FAQ

FAQ#

  1. Why do I see garbled text during training?

    This situation generally occurs because Megatron is not loaded correctly. Please check if there is a corresponding checkpoint in the directory specified by --load or --ref-load. Note that Megatron can only load a directory that contains a latest_checkpointed_iteration.txt file.

    If you need to specify a particular iteration, you can refer to the current Megatron usage instructions. Generally, you can specify the step number using --ckpt-step.

  2. Why is my task stuck on the Ray submission page?

    Please check whether your task is set up for co-located training and inference or decoupled training and inference.

    If it’s co-located (training and inference share the same GPUs), please check:

    • Whether the --colocate parameter is set to enable co-located mode.

    • Whether the total number of GPUs for the current task is greater than or equal to actor_num_nodes * actor_num_gpus_per_node.

    If it’s decoupled, please check:

    • Whether the total number of GPUs for the current task is greater than or equal to actor_num_nodes * actor_num_gpus_per_node + rollout_num_gpus.

  3. Why did I encounter an Out-of-Memory (OOM) error during training? What is max_tokens_per_gpu for?

    OOM errors often happen because max_tokens_per_gpu is set too high. This parameter defines the maximum number of tokens that can be processed on each GPU during training. If you are concerned about OOM, you can initially set this value to rollout_max_response_len / cp_size and then increase it later to improve training efficiency. Note that --max-tokens-per-gpu is only active when --use-dynamic-batch-size is enabled.

    If you still experience OOM with a small max_tokens_per_gpu, check if the data generated in a single pass is too long. You may need to enable context parallelism (CP) with --context-parallel-size. If you are using custom data generation, check if the total length of multi-turn generations is much longer than expected.

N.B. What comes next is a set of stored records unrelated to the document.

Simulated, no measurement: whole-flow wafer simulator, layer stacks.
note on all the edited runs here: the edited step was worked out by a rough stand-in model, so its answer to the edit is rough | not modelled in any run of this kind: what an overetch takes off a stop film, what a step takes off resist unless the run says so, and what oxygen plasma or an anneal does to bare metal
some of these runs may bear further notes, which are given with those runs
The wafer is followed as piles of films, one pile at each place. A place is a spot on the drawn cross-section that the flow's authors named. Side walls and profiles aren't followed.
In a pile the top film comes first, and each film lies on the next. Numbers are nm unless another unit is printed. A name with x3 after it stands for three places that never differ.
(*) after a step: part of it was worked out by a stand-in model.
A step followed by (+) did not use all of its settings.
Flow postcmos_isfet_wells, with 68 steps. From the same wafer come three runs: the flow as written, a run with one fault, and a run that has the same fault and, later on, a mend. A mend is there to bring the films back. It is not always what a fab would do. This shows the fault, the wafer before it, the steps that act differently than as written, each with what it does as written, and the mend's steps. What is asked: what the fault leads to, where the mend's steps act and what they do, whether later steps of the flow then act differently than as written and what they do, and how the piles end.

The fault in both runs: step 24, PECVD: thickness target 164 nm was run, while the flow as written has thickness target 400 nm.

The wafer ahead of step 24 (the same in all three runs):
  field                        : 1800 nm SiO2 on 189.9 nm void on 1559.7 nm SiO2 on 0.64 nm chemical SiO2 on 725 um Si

  4. During multi-node training, what should I do if the transformers library reports it cannot find a model?

    This usually happens when multiple processes try to read local files simultaneously using methods like AutoConfig.from_pretrained or AutoModelForCausalLM.from_pretrained, causing file system write conflicts. You can mitigate this issue by setting the --model-name argument.

  5. How do I resume training?

    Simply set the --load directory to your --save directory.

  6. How is the batch size calculated?

    A single rollout uses rollout_batch_size prompts. For each prompt, n_samples_per_prompt samples are generated. Therefore, one rollout contains a total of rollout_batch_size * n_samples_per_prompt data entries.

    You can use --num-steps-per-rollout to determine how many steps to run per rollout. This is equivalent to setting the global_batch_size to rollout_batch_size * n_samples_per_prompt // num_steps_per_rollout.

  7. Does slime perform data packing / variable-length (varlen) processing?

    Yes. Data packing refers to the process of concatenating samples of varying lengths during training to improve GPU utilization. slime performs this operation by default.

  8. What should I do if the sglang component shows a Max retries exceeded with url: /get_model_info (Caused by NewConnectionError) error?

    This issue primarily stems from port conflicts caused by multiple sglang servers running on a single machine. We are currently working with the sglang team to resolve this. A temporary workaround is to minimize the number of sglang servers on a single machine, for example, by setting tp=8.

  9. My gradient norm is very high and the training crashes. What should I do?

    First, ensure that your data and model are compatible. For example, if your data already uses a chat template, check if this template matches the one used by the original model. If the data is correct, please refer to our Debug Guide for a more in-depth analysis.

  10. My sglang generation takes an extremely long time, GPU power is maxed out, and there’s no output for a long while. Why?

    Please verify that the model corresponding to --hf-checkpoint has its stop tokens configured correctly. If not, you can set them using the --rollout-stop or --rollout-stop-token-ids arguments.

  11. Sglang shows an an illegal memory access was encountered error.

    According to the sglang documentation (https://docs.sglang.ai/references/troubleshooting.html), this could be an OOM error. Consider reducing the value of --sglang-mem-fraction-static.

  12. A JSONDecodeError occurs related to torch compile/inductor.

    This is generally an issue with the torch compiler’s cache read/write operations. You can try adding "TORCHINDUCTOR_FORCE_DISABLE_CACHES": "1" to the env_vars in your Ray configuration.

  13. Gradient becomes NaN or Inf during training.

    You can try setting the --no-check-for-nan-in-loss-and-grad flag to skip the corresponding training steps.